Ronde Barber backs Aqib Talib, talks retirement
Like all NFL players these days, Bucs cornerback Ronde Barber has some time on his hands. He spent some of that time this week in studio with NFL Network. Barber also participated in a Q&A with NFL.com.
The most intriguing comments offered by Barber were those regarding fellow cornerback Aqib Talib, who – along with his mother – is facing a felony in Texas punishable by up to 20 years for allegedly shooting at his sister’s abusive boyfriend during a fight.
Asked what he believed the Bucs would do with Talib after the lockout ends, Barber simply offered unequivocal support for his teammate.
“That’s tough for me to say,” Barber said. “I would like to see it not be (the end). I think Aqib is a great, great teammate. I can’t make excuses for his behavior off the field. And obviously, he knows where he needs to improve. That can’t be his issue. He’s too good of a football player to be having issues like that off the field.
“But I’m going to support him. He’s my teammate. I love him to death. I’ve known him for three years and I have nothing but respect for how he plays the game. He definitely needs to figure out how to keep himself out of trouble and focus on what he does best, and that’s play football.”
When pressed further by host Rich Eisen for his feelings on the Bucs’ eventual decision on Talib, Barber finally offered this:
“I don’t think that we’ll lay him out there,” he said. “There’s varying degrees of thought and it’s been printed up in local newspapers and national media about us letting him go. I’d like to see us continue to help him. If you cut a guy like that, somebody else is going to pick him up – he’s too good of a talent – assuming the legal process plays itself out favorably. He allows us to do things that we’ve never been able to do on the football field and I’d like for him to stay in Tampa.”
To interject, here are a couple of observations on Barber’s statements. For one, he mentions that Talib is “too good of a talent” to let go, which only sheds light on the reality that the rules are different in sports for star players. Marginal players don’t get second and third chances the way Talib has.
Secondly, Barber said he would like to see the Bucs “continue to help” Talib. This is admirable, and we’ve been told that Barber is among the players who have tried over the years to counsel Talib. That, too, is admirable. But here’s a fair question: Have the Bucs had any success in actually helping Talib? Considering the nature of his offenses appear to be growing more serious, the answer is, at best, uncertain.

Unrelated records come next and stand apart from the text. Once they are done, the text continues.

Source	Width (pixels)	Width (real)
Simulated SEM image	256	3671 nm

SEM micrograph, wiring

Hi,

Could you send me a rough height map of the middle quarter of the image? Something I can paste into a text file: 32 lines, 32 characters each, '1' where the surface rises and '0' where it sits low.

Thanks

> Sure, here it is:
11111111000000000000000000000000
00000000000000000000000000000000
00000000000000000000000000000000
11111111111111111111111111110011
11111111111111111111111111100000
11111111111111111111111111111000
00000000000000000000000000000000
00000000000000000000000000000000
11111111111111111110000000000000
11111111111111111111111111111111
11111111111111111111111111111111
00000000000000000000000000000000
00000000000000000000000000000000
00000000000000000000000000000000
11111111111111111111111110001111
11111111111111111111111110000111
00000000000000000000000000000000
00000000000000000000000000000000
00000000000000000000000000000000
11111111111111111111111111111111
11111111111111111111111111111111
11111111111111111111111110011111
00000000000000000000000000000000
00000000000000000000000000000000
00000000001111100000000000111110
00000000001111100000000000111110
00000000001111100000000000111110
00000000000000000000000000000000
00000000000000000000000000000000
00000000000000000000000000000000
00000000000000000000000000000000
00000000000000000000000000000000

Barber, who will play this season on a one-year contract, also talked about the subject of retirement – as in when will his come?
“I’ll play until I can’t do it anymore,” he said. “I’m fortunate to be in a good situation. I have a coach (Raheem Morris) who I’m comfortable with, and he’s comfortable with me. I have a GM (Mark Dominik) who understands me and wants me around. We’ll play it year by year. I think all parties involved will know when it’s time for me to be done.”
How will he know?
“It will be simple,” Barber said. “When I go out on the field and I don’t like practicing and I can’t get through practice. Then I’ll know it’s time for me to not do it on Sundays anymore.”
Finally, Barber addressed the decision by the Bucs to turn down the opportunity to be featured on HBO’s Hard Knocks reality series, one he completely supported.
“Absolutely the right call, for a lot of reasons,” Barber said. “Some of them are unsaid, but we have a young team, we need to keep our focus on the field. I know we all watch it, and it’s somewhat entertaining, but it’s a distraction.
“We need to keep our focus on our young team playing football and not being movie stars.”